# Constructions Class 9 Mathematics Exam Questions

Please refer to Constructions Class 9 Mathematics Exam Questions provided below. These questions and answers for Class 9 Mathematics have been designed based on the past trend of questions and important topics in your class 9 Mathematics books. You should go through all Class 9 Mathematics Important Questions provided by our teachers which will help you to get more marks in upcoming exams.

## Class 9 Mathematics Exam Questions Constructions

Class 9 Mathematics students should read and understand the important questions and answers provided below for Constructions which will help them to understand all important and difficult topics.

Question. What is the length of bisected part of a line segment 7.8 cm?
Ans. We know that bisector of the line, divides it into two equal parts.
∴ Length of bisected part of a line segment measuring
7.8 cm = 1/2 (7.8) cm = 3.9 cm.

Question. Find the measure of each of the two angles formed by bisecting an angle of measure 135°.
Ans. The measure of each of the two angles formed by bisecting an angle of measure 135° = 1/2/× 135° = 67.5°.

Question. In order to construct a triangle uniquely, how many minimum parts of triangle are required to be given?
Ans. To construct a triangle uniquely, we are required at least three values like, 2 sides and 1 included angle or 2 angles and 1 included side or all three sides.

Question. Draw a perpendicular bisector of line segment PQ of length 8.4 cm.
Ans. Steps of construction :
Step I : Draw a line segment PQ = 8.4 cm.
Step II : With P as centre and radius more than half of PQ, draw two arcs, one on each side of PQ.
Step III : With Q as centre and the same radius as in Step II, draw arcs cutting the arcs drawn in the previous step at L and M respectively.
Step IV : Join LM.

Thus, the line segment LM is required perpendicular bisector of PQ.

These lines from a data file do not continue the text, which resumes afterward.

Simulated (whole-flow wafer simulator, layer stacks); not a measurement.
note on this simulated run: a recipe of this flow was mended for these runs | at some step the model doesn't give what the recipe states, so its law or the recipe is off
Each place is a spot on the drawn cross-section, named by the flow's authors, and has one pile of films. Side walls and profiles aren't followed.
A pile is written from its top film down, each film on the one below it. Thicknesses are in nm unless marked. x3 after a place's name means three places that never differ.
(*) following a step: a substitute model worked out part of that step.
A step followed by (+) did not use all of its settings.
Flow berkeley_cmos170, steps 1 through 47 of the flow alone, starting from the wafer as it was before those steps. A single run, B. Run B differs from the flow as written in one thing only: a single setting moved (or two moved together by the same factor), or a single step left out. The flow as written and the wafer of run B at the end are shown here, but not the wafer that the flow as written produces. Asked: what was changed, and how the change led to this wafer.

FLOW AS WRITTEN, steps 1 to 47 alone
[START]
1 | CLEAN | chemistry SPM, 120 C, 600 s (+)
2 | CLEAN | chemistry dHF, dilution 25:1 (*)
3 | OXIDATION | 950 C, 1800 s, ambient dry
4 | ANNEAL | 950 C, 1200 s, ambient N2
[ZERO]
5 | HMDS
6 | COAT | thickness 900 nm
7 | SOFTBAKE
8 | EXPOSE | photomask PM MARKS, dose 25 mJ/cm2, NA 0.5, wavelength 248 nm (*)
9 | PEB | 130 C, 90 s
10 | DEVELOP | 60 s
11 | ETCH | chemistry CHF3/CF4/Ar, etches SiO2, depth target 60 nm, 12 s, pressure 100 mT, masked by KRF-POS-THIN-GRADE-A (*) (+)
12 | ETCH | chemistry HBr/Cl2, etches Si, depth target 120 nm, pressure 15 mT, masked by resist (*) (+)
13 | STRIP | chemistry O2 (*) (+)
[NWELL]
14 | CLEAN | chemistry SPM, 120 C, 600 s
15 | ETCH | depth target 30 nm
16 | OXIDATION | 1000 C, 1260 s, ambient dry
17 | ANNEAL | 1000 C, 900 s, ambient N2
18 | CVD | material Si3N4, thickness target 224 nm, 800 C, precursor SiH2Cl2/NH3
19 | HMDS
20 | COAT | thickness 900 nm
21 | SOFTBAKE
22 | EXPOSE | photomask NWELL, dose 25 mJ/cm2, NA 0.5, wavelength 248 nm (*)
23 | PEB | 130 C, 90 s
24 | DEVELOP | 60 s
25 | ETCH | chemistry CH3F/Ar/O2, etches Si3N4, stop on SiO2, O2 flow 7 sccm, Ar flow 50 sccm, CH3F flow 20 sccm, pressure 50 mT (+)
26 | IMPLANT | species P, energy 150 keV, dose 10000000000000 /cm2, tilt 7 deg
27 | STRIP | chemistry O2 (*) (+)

Question. Construct a triangle with base length 5 cm, the sum of other two sides is 7 cm and one base angle is 60°.
Ans. Steps of construction :

Step I : Draw PQ = 5 cm.
Step II : At P, construct ∠P = 60°.
Step III : From P, cut line segment PT
= 7 cm (= PR + RQ)
Step IV : Join TQ.
Step V : Draw the perpendicular bisector of TQ which meets PT at R.
Step VI : Join RQ.
Thus, ΔPQR is the required triangle.

Question. Draw a line segment AB = 16 cm. Divide it into (3/4)th part. Measure the length of (3/4)th part of AB.
Ans. Since, 3/4 = 2 + 1/4 = 2/4 + 1/4 = 1/2 + 1/4
So, to get (3/4)th of AB, we should bisect AB and then again bisect one of the bisected part of AB.
Steps of construction :
Step I : Draw a line segment AB = 16 cm.
Step II : Draw the perpendicular bisector PQ of AB such that PQ intersects AB at point M.
Step III : Now, draw the perpendicular bisector CD of MB.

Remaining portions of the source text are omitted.